Tutorial
This tutorial demonstrates a simple application of BAT.jl: A Bayesian fit of a histogram with two Gaussian peaks.
You can also download this tutorial as a Jupyter notebook and a plain Julia source file.
Table of contents:
Note: This tutorial is somewhat verbose, as it aims to be easy to follow for users who are new to Julia. For the same reason, we deliberately avoid making use of Julia features like closures, anonymous functions, broadcasting syntax, performance annotations, etc.
Input Data Generation
First, let's generate some synthetic data to fit. We'll need the Julia standard-library packages "Random", "LinearAlgebra" and "Statistics", as well as the packages "Distributions" and "StatsBase":
using Random, LinearAlgebra, Statistics, Distributions, StatsBase
As the underlying truth of our input data/histogram, let us choose an non-normalized probability density composed of two Gaussian peaks with a peak area of 500 and 1000, a mean of -1.0 and 2.0 and a standard error of 0.5
data = vcat(
rand(Normal(-1.0, 0.5), 500),
rand(Normal( 2.0, 0.5), 1000)
)
1500-element Array{Float64,1}:
-0.9965862777739484
-1.100958528042784
-1.7684412893372783
-0.972773414600595
-1.0240778676982736
-1.148930690209156
-1.1706315740626705
-1.8827381081469277
-0.9635572488963757
-2.0403454960823817
⋮
1.9504228798132748
1.8020337765914531
2.173248713879491
2.432215976389577
1.5707604522562988
1.61357134454585
2.437960355666802
2.652206120574844
2.055663468776079
resulting in a vector of floating-point numbers:
typeof(data) == Vector{Float64}
true
Next, we'll create a histogram of that data, this histogram will serve as the input for the Bayesian fit:
hist = append!(Histogram(-2:0.1:4), data)

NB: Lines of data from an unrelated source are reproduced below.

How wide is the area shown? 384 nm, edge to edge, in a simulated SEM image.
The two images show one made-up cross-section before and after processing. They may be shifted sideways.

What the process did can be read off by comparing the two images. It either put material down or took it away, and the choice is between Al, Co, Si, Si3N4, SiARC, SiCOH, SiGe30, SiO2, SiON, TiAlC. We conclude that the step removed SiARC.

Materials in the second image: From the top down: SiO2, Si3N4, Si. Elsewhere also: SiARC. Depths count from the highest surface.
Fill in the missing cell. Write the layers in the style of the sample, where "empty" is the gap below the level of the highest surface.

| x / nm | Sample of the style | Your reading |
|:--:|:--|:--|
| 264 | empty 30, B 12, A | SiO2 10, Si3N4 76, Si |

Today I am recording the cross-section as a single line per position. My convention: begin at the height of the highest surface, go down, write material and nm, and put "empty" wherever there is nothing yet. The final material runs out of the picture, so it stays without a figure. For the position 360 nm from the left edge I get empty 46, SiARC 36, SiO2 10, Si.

StatsBase.Histogram{Int64,1,Tuple{StepRangeLen{Float64,Base.TwicePrecision{Float64},Base.TwicePrecision{Float64}}}}
edges:
-2.0:0.1:4.0
weights: [8, 4, 9, 13, 28, 21, 27, 42, 40, 35 … 6, 4, 4, 1, 3, 1, 0, 0, 0, 0]
closed: left
isdensity: false
Using the Julia "Plots" package
using Plots
we can plot the histogram:
plot(
normalize(hist, mode=:density),
st = :steps, label = "Data",
title = "Data"
)
savefig("tutorial-data.pdf")
Let's define our fit function - the function that we expect to describe the data histogram, at each x-Axis position x
, depending on a given set p
of model parameters:
function fit_function(p::NamedTuple{(:a, :mu, :sigma)}, x::Real)
p.a[1] * pdf(Normal(p.mu[1], p.sigma), x) +
p.a[2] * pdf(Normal(p.mu[2], p.sigma), x)
end
The fit parameters (model parameters) a
(peak areas) and mu
(peak means) are vectors, parameter sigma
(peak width) is a scalar, we assume it's the same for both Gaussian peaks.
The true values for the model/fit parameters are the values we used to generate the data:
true_par_values = (a = [500, 1000], mu = (-1.0, 2.0), sigma = 0.5)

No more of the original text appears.